It was my grandparent that seeded my love of nature and making things with my hands.

From a young age I’d spend hours walking the moors with my Grandad Cooper (Arthur). On the way I’d pick up bits and bobs that caught my eye, I often ended up with pockets full of wool that I’d picked off the fences. Also heaps of golf balls. My Nana Cooper (Evelyn) was a tall, big busted woman, so she had to make all her own clothes. Being young and inquisitive  I wanted to help her, so she taught me to sew and knit when I was old enough to hold a needle at the right end. After I had learnt to sew by hand, I moved onto Nana’s treadle sewing machine. I remember  sewing straight lines on paper, I was only allowed to sew thread into cloth once I’d proved that I could sew in a dead straight line. First it was simple cloth bags and aprons then clothes for my dolls and finally my Nana’s own clothes.

I had one inspirational teacher in school  Mrs Collins (no relation!) the handwork teacher. She taught me through those crucial teenage years when I was working out what to do with the rest of my life (or certainly the next few years) and it was she who encouraged me to go to art school.

I loved every minute of Jacob Cramer Art College in Leeds. Specialising in fashion design, my days were full with designing, making patterns, pinning out and sewing up. From an idea to a finished garment. All made by my hands, from nothing into something useful. It just made sense to me.

I squeezed in time to experiment with paper making. I loved the process. I would gather bags of leaves, grasses, lichens, bark and other bits from the woods out the back of my house, then at collage mash it to a pulp that, with the right tools, kit and guiding words from my teacher, I could make into a sheet of paper. It seemed like magic!

It was around this time I found myself wondering what other material I could gather from outside and put to good use.

Those walks on the moors with Grandad and my pockets of wool first came to mind. Bradford, my home town, helped too it being a well-known focus of Northern England’s wool production. A few chats to local sheep farmers yielded me some lovely lanolin-heavy Wedneslydale fleeces to play with. It wasn’t long before I’d spun enough wool to knit a jumper.

After college I worked in youth clubs. I had a ball! In those days art rooms had equipment and craft materials aplenty which gave me great freedom to create and transform with the children. I felt very comfortable teaching and seemed to pick it up easily. I was never scared to have a go at anything; from fashion shows to papier-mâché, murals and sewing. It was bloody good fun.
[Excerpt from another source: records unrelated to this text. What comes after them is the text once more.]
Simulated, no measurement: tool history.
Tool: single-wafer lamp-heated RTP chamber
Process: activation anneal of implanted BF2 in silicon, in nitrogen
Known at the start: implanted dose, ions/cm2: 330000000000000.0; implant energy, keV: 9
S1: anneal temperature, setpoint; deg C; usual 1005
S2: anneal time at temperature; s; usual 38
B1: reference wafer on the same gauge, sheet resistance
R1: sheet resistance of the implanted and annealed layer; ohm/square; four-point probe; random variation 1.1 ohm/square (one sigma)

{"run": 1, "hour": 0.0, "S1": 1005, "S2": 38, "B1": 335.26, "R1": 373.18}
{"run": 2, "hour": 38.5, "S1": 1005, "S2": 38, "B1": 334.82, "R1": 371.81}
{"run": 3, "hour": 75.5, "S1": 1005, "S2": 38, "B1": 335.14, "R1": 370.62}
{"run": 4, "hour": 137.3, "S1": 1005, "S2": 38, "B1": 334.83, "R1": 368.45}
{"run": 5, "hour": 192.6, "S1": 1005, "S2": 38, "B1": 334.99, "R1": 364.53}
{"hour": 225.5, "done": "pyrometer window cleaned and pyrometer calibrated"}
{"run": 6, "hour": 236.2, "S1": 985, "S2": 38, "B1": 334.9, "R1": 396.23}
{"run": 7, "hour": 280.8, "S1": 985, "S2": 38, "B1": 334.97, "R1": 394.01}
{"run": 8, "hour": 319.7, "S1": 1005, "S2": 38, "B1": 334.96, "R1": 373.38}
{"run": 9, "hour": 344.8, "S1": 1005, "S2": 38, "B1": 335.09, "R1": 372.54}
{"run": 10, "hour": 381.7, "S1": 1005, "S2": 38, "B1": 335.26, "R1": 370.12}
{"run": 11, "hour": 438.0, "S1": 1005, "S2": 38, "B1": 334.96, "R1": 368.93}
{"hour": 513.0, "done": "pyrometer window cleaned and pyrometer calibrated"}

At 22 I became self-employed designing and sewing party and wedding dresses. But being young, after a couple of years, the travel bug got hold and I wanted to see more of the world.

When my wanderlust abated I became keen to put down roots and find a more holistic way of life.

I moved to the Scottish Borders and lived in a community that supported young people with specific needs, both physical and cognitive. I was asked to open a craft workshop.wow! I was in the wonderful position of being able to pick and choose what traditional craft to learn, get trained up, and then really bed the skill in by practicing and teaching  the young people.

When I was 29 my partner of the time Krzysztof and I moved back to Yorkshire and started a family. Janusz came along first, then Helena three years later and Esther three years after her. I enjoyed staying at home raising the family in the countryside. Daytimes I kept my hands busy with growing heaps of veggies and herbs with the children and when the dark came in I made baskets, spun wool and knitted.

As the kids got a little older, Krzysztof and I both got jobs in the Moray Steiner School and we moved the family up to North East Scotland. Though I began in the Steiner school by holding the parent and toddler group, I soon began teaching hand work and craft. I really enjoyed working with the whole age range at the school, from 7 to 17 and taught there for a good 10 years.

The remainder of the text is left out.